What I need to do is filter the total dataset so that, at the end of the workflow, I have a file that contains only the rows that have been added since the last time I ran the workflow.
For example, let's say I ran the workflow on July 1 at 12:00 PM and collected the three rows above. Then, I run the workflow on July 2 at 12:00 PM and I see the following:
Response ID | Category | Text |
A1B1 | Small | I loved it! |
A1B2 | Small | It was OK! |
A1B3 | Giant | It was the best! |
A1B4 | Moderate | The Alteryx community is the best! |
A1B5 | Giant | No really, they're the best! |
I would want to filter those two "new" rows into a separate table, so that they can be outputted to a file.
Alternatively, I'd like to create a column that assigns a number to the row based when it was added to the master dataset. For example, using the second table in this thread as a starting point, let's say:
Response ID | Category | Text | Run |
A1B1 | Small | I loved it! | 1 |
A1B2 | Small | It was OK! | 1 |
A1B3 | Giant | It was the best! | 1 |
A1B4 | Moderate | The Alteryx community is the best! | 2 |
A1B5 | Giant | No really, they're the best! | 3 |
In this case, I'd know the last "Run" that had been filtered out and I would be able to say: "OK, filter all rows with 2 or 3 in the Run column and output them to a separate file."
I'm open to other approaches as well, but the final goal is to have a file that contains ONLY newly added rows.
Solved! Go to Solution.
Hi @essemMLB,
your text examples are lovely! Here is how I'd attempt to solve this problem:
I'd split it up in three files:
- one file provides all the input ('New File')
- one saves all data ('Stored files')
- one saves news lines ('New Lines output')

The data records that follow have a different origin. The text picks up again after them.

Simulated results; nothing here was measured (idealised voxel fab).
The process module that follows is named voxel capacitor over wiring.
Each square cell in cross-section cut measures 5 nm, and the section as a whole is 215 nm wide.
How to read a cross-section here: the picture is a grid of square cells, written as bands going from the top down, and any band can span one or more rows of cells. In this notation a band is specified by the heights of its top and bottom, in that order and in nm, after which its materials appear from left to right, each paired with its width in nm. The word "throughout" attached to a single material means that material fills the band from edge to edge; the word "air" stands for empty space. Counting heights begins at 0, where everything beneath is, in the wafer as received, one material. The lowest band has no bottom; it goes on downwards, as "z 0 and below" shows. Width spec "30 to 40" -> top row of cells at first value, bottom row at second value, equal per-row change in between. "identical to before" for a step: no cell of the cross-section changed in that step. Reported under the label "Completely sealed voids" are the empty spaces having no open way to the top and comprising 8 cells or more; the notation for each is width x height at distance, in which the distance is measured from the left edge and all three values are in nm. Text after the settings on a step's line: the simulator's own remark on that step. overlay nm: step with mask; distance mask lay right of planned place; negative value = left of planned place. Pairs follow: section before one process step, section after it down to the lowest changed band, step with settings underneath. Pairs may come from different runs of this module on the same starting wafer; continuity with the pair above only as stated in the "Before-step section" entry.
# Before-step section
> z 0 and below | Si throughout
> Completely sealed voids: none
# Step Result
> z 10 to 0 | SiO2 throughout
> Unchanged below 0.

The workflows joins the data together in two ways:
- combined stored + new rows to save the for the next run (including run ID)
- only new lines
You are probably able to use the multi-row formula for your run ID.
I'll attach the rough sample workflow. Let me know if it helps.
Best
Alex
@essemMLB - how about including a new timestamp column to your existing table? that way you know when the data was loaded, and can filter out records based on max dates?
This worked like a charm! Thank you!
(I hope you are safe and healthy!)